Back in December, I selected a few plants to experiment with and planted seeds both outdoors in the elements and indoors in baggies for the refrigerator method. This will be especially interesting this year since it has not exactly been a properly cold winter. Some seeds require as much as 60-90 days of cold, moist stratification, like Vernonia fasciculata (common ironweed) and I will be able to compare the results of the same seed with natural stratification and forced stratification. I won't be surprised at all if the Vernonia I planted outside doesn't germinate as well as the Vernonia seeds I stratified in the fridge thanks to not receiving adequate chilling time courtesy of our warm winter.

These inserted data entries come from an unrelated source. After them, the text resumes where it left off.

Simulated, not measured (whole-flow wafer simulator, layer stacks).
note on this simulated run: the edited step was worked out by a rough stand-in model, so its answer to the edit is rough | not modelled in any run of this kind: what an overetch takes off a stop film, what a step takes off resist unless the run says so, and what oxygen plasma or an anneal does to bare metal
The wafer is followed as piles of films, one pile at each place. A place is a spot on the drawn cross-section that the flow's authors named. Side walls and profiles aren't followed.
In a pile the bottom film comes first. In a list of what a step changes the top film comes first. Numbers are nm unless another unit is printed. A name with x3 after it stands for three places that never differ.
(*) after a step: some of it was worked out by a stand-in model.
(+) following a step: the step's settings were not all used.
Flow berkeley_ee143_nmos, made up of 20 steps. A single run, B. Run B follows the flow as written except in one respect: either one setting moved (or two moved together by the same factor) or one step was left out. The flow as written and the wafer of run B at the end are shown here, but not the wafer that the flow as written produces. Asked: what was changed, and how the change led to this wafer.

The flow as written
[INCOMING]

|Seeds sown in outside in containers, rather than scattered on the ground|
By the way, the milk jug method is roughly as follows: take an empty, clean gallon milk jug and cut it in half almost all the way around, fold the top half back, fill with seed starting mix, seeds, water, tape shut, leave cap off to breathe, stick outside in the shade, then move into the sun in spring. You can also Google it and find lots more info and pictures.
|Milk and Spring Water jugs, with Columbine seeds|
Some seeds have already completed their 30 day treatment in my fridge and are ready to be planted outside. This afternoon I'll be potting up the Verbesina alternifolia (wingstem) and Verb. occidentalis (yellow crownbeard) and placing them outside to (hopefully) germinate when it warms up. These two are also seeds, like the Vernonia, that I also planted in flats outside and I'll be able to compare the germination rate between outdoor only stratification and refrigerator/outdoor stratification.
|Pre-treated Verbesina seeds, ready to be planted|
Even better are the plants that need no pre-treatment, like Monarda fistulosa (wild bergamot) and Echinacea purpurpea (purple coneflower). I decided to do another experiment to compare the germination rate, hardiness, and overall growth characteristics between starting some of these seeds early indoors under my grow lights, and outdoors in containers au naturale. The ones planted indoors, just last week, have already germinated. Woohoo! They're going to get a huge head-start before spring, this will be really interesting. Of course, the ones sown outside have not germinated yet.
Have you ever noticed how almost all seeds' first leaves look similar? Generic and round, perhaps to catch the most light. A seedlings second pair of leaves usually look most like the mature leaves of the plant it will become.